What Is a Peaker Plant?

A peaker plant, also known as a peaking power plant, is a power generation facility that operates only during periods of high electricity demand. Unlike baseload plants that run continuously, peaker plants might operate only a few hundred hours per year, firing up when demand spikes during hot summer afternoons, cold winter mornings, or when other generators experience unplanned outages.

Most peaker plants in the United States are fueled by natural gas and use simple-cycle combustion turbines, essentially jet engines adapted to generate electricity. These turbines can start up in 10 to 30 minutes and reach full output quickly, making them well-suited to respond to rapid changes in demand. By contrast, large steam-cycle power plants may require hours to reach operating temperature.

Why Peakers Exist

The economics of electricity generation create a natural division between baseload and peaking resources. Baseload plants like nuclear, coal, and combined-cycle natural gas have high capital costs but low operating costs, making them efficient to run continuously. Peaker plants have lower capital costs but higher operating costs per unit of electricity because simple-cycle turbines are less fuel-efficient than combined-cycle plants.

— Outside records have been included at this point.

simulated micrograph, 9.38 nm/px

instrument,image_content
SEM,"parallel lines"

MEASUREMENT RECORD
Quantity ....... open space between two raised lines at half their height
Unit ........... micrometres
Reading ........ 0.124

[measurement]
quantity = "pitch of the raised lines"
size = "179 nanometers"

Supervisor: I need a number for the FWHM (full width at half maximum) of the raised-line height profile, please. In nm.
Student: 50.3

This cost structure means peakers only make economic sense when electricity prices are high enough to cover their higher operating costs, which happens during peak demand periods. A peaker plant might lose money running at wholesale prices of $30 per megawatt-hour but profit handsomely when prices spike to $200 or $500 during a heat wave. Capacity market payments and reliability contracts provide additional revenue to cover the fixed costs of maintaining plants that sit idle most of the year.

Environmental and Community Impact

Peaker plants have outsized environmental and health impacts relative to their electricity contribution. Because they use less efficient simple-cycle turbines, they produce more emissions per megawatt-hour than baseload gas plants. Many peaker plants are located in urban areas and lower-income communities where land was available and permitting was easier decades ago when the plants were built.

These plants emit nitrogen oxides, particulate matter, and other pollutants that contribute to respiratory illness. Environmental justice advocates have long targeted peaker plants for retirement, arguing that the health burden falls disproportionately on communities that benefit least from the electricity produced.

The Battery Challenge to Peakers

Grid-scale battery storage is increasingly competitive with natural gas peakers for short-duration applications. A four-hour battery can fulfill the same peak-shaving function as a peaker plant, dispatching stored energy during the hours of highest demand. Batteries respond faster than turbines, produce no emissions, and can be sited anywhere on the grid.

The economics have crossed over in many markets. In California, New York, and Texas, new battery installations are undercutting the cost of both new and existing peaker plants. Several utilities have announced plans to replace aging peaker plants with battery storage, citing both cost savings and emissions reductions. New York City’s plan to phase out peaker plants in favor of battery storage and demand response has become a model for other urban areas.

What Comes After Peakers

The transition from natural gas peakers to batteries is well underway, but it is not complete. Batteries are currently limited to four to six hours of duration, which is sufficient for daily peak shaving but not for extended multi-day weather events when demand remains elevated for days. Longer-duration storage technologies and firm dispatchable generation will be needed to fully replace the reliability role of peaker plants.

In the near term, the most likely outcome is a hybrid approach where batteries handle daily peak management and aging peaker plants are retained for emergency backup during extended extreme weather events, running even less frequently than they do today. Over the next decade, as storage duration increases and costs decline, the case for new natural gas peakers will likely disappear entirely.